One of the leading candidates for mayor is Haitian-American, as are three of
the four candidates vying for an open council seat. If elected, they would
join another Haitian-American already on the five-member council.
"I think it would be historic for the Haitian-American community," said
Ossmann Desir, who made history himself when he became the first
Haitian-born councilman in North Miami. "It is important for people to
understand that the demographics of the city of North Miami have changed."
That change hasn't been easy. During the 1999 election in which Desir ran,
along with Joe Celestin, the city's first Haitian-American mayoral
candidate, ethnic tensions came to a boil.

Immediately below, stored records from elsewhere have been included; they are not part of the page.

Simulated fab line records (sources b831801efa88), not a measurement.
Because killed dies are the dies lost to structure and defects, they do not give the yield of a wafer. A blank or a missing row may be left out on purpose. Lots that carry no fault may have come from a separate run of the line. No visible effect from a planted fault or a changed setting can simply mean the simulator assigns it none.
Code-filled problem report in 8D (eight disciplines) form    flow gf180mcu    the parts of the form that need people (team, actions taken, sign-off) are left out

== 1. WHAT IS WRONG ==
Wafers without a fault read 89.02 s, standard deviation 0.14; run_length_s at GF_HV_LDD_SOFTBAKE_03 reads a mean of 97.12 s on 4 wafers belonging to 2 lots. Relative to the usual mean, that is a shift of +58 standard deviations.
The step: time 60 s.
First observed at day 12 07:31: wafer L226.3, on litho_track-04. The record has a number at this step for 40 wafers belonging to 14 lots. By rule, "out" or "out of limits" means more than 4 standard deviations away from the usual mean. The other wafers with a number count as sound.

The conflicts weren't just between black and white residents, but also
between African-Americans and Haitian-Americans. Celestin lost in a close
runoff against white candidate Frank Wolland.
"It was a totally new group, a new culture, coming into the arena," Celestin
said. "The city had never seen a black [mayoral] candidate before."
Almost 5,000 people, many of them Haitian-American, voted in the mayoral
election, and more than 6,000 people turned out for the runoff. North Miami
Councilman Scott Galvin said the city's Haitian-American electorate had not
been taken seriously until that point.
"It wasn't until they showed up in force at the ballot box in an election
that our powers that be said, `Oh! They're here,'" Galvin said. "Joe's
candidacy electrified the community, and he almost won the election."
In the current election, Celestin is a leading candidate for mayor, and
three of the four candidates for the District 3 seat -- Jacques Despinosse,
Alix Desulme and Victor Pierre-Louis -- are Haitian-Americans.
Even if all the Haitian-American candidates lose, the racial makeup of the
traditionally white council will change. The other strong candidate for
mayor is Arthur "Duke" Sorey, who in 1995 became the first black person
elected to the City Council but lost to Desir in 1999. The fourth candidate
in the District 3 race is Tyrone Hill, who is African-American.
Two white candidates are vying for another open council seat and a third
white candidate, John Stembridge, is running for mayor.
Desir blames some of the conflicts of two years ago on a small group of
people who didn't like the idea of Haitians running for office.
"During some of the candidate forums, there were instances where police
presence was absolutely necessary," Desir said.
By contrast, this year's election has been pretty civil.
"It is changing," Desir said. "Myself, personally, I am working very hard to
mend fences with every other ethnic group."
In fact, unity is the word being tossed around by candidates, many of them
saying the issues that affect their constituents transcend race. The
platforms of most of the candidates hinge on similar issues with public
safety, city beautification and community programs among the major ones.
Celestin, who speaks Spanish as well as Creole, thinks he can bridge the
city's different groups. Sorey, whose motto is "Duke: For All The People,"
says ethnicity is not a factor in his campaign.
"I don't look at any one particular group as more important than another,"
Sorey said. "I'm courting every single ethnic make-up in this community."
But despite the talk of racial harmony, divisions persist.
"I don't try to hide the fact that I think there's a real white fear of a
Haitian quote unquote takeover," said Galvin, who is white. "There's also
Haitian distrust of the power structure."
Galvin said he doesn't see many Haitian-American residents participating in
council meetings but thinks that will change if there are more Haitians on
the council. He also says he doesn't buy into the perception of some
residents who think a Haitian-American majority might be trouble for
non-Haitians working in the city.
"I doubt seriously that it'll be `You're fired and we'll hire Haitians,'"
Galvin said. "That's what people are afraid of."
The perception of the Haitian-American community has evolved in the past
decade, Desir said.
"Ten years ago, the Haitian community was like the most ignored, the most
left out community, not only in North Miami, but in some of the other
municipalities," he said.
That changed when Haitian-Americans registered to vote, and now they have
the power to make the City Council reflect the city's diversity, Desir said.
The village of El Portal in Miami-Dade County was the first municipality to
have a majority Haitian-American council. North Miami is Miami-Dade County's
fourth-largest city, with almost 60,000 residents.
Haitian-Americans have gained political power through increasing economic
power, said George Wilson, a sociology professor at the University of Miami
who specializes in race and ethnic relations. There are a lot of business
owners among South Florida Haitians and North Miami has a "sizable" Haitian
middle class, he said.
"They have a greater stake in the economic and political system now, and
they have been very active in North Miami politics," he said.
Haitian-Americans in North Miami will likely benefit from having city
leaders who can identify with them.
"The various kinds of concerns of the Haitian population in that community
are more likely to receive a sympathetic ear," he said.